Real Recipes From Real Home Cooks ®

chicken stew francais with parsley dumplings

(2 ratings)
Blue Ribbon Recipe by
Susan Bickta
Kutztown, PA

I created this recipe one cold winter day with ingredients I had on hand. It is a delicious, flavorful "stick-to-your-ribs" chicken recipe. Adding the white wine and dried tarragon gives it that "continental" taste. Serve with a nice crisp green salad and you've got a complete meal.

Blue Ribbon Recipe

This chicken stew is fabulous! It's a thick and hearty stew with a slight fancy feel, but still nice and homey. Wine and tarragon marry together for a wonderful flavor. We loved all the fresh vegetables, along with the dumpling addition. A little different, we think this will be a favorite in the winter when you want a warm and comforting stew.

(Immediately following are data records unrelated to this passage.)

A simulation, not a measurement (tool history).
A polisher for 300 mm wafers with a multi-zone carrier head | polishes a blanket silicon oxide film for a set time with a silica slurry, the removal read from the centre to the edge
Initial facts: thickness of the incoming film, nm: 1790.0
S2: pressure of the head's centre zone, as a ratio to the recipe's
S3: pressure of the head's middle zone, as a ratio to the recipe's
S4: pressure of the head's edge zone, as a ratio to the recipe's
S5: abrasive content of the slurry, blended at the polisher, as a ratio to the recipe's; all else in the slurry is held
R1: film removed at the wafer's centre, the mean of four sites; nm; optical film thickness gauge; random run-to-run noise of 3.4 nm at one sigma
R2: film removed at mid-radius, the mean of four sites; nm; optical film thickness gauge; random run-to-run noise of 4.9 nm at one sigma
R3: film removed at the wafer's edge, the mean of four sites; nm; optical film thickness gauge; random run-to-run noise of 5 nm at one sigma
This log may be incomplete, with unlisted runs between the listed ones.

— The Test Kitchen @kitchencrew
(2 ratings)
yield 4 -6
prep time 20 Min
cook time 50 Min
method Stove Top

Ingredients For chicken stew francais with parsley dumplings

  • 1/2 c
    vegetable oil, divided
  • 2 lb
    chicken thighs, skinless and boneless, cut into bite-size pieces
  • 1/2 c
    flour
  • 1 pkg
    dry chicken gravy mix (0.87 ounces), divided
  • 1/2 tsp
    fresh ground black pepper
  • 2 md
    onions, peeled and sliced
  • 3 md
    red-skinned potatoes, unpeeled and cut into bite-size chunks
  • 3 md
    carrots, peeled and sliced
  • 2 stalk
    celery, roughly chopped
  • 1 qt
    chicken broth
  • 1 can
    chicken gravy (10.5 ounces)
  • 1/4 c
    dry white wine
  • 1 tsp
    french tarragon (dried)
  • 2 c
    flour
  • 1 Tbsp
    baking powder
  • 1/2 tsp
    salt
  • 1 1/3 c
    whole milk
  • 1 tsp
    vegetable oil
  • 1/2 tsp
    dried parsley flakes

How To Make chicken stew francais with parsley dumplings

  • Coated chicken pieces in a resealable bag.
    1
    Place a 5-quart Dutch oven over medium high heat and add all but 1 tablespoon of the oil. While the oil is heating in the pot, place the 1/2 cup flour, black pepper, and 1 tablespoon of the dry gravy mix in a sturdy zip-top plastic bag. Put chicken pieces in the bag and shake and/or knead until all pieces are coated with flour mixture.
  • Browning pieces of chicken.
    2
    Transfer chicken to pot on stove. Cook, stirring constantly to break apart chicken pieces until chicken is browned, about 15-20 minutes. Remove from pot, cover, and set aside.
  • Cooking onions, potatoes, carrots, and celery.
    3
    Add remaining oil to same pot. Add the onions, potatoes, carrots, and celery. Mix well and cook for 4-5 minutes, stirring well to incorporate browned bits on the bottom of the pot.
  • Chicken broth, gravy mixture, chicken gravy, wine, and tarragon added to the pot.
    4
    Add the chicken broth, remaining gravy mix, chicken gravy, white wine, and French tarragon. Mix well, and bring to a simmer.
  • Chicken pieces added to the pot.
    5
    Return the chicken pieces to the pot.
  • Simmering the stew.
    6
    Reduce heat and cover. Let simmer, stirring often, for an additional 10-12 minutes.
  • Flour, baking powder, salt, milk, and oil in a bowl for dumplings.
    7
    Meanwhile, make the dumpling batter: In a medium bowl, mix the flour, baking powder, salt, milk, 1 tablespoon oil, and parsley flakes. Mix just until combined.
  • Dumpling dough dropped onto the simmering stew.
    8
    To make dumplings: Remove the cover from the pot and drop tablespoonfuls of batter onto the simmering stew. Reduce heat slightly, cover, and cook for 10-12 minutes or until dumplings are cooked and puffed up. Toothpick inserted into dumplings should come out clean. DO NOT TAKE LID OFF OF POT WHILE DUMPLINGS ARE COOKING!!!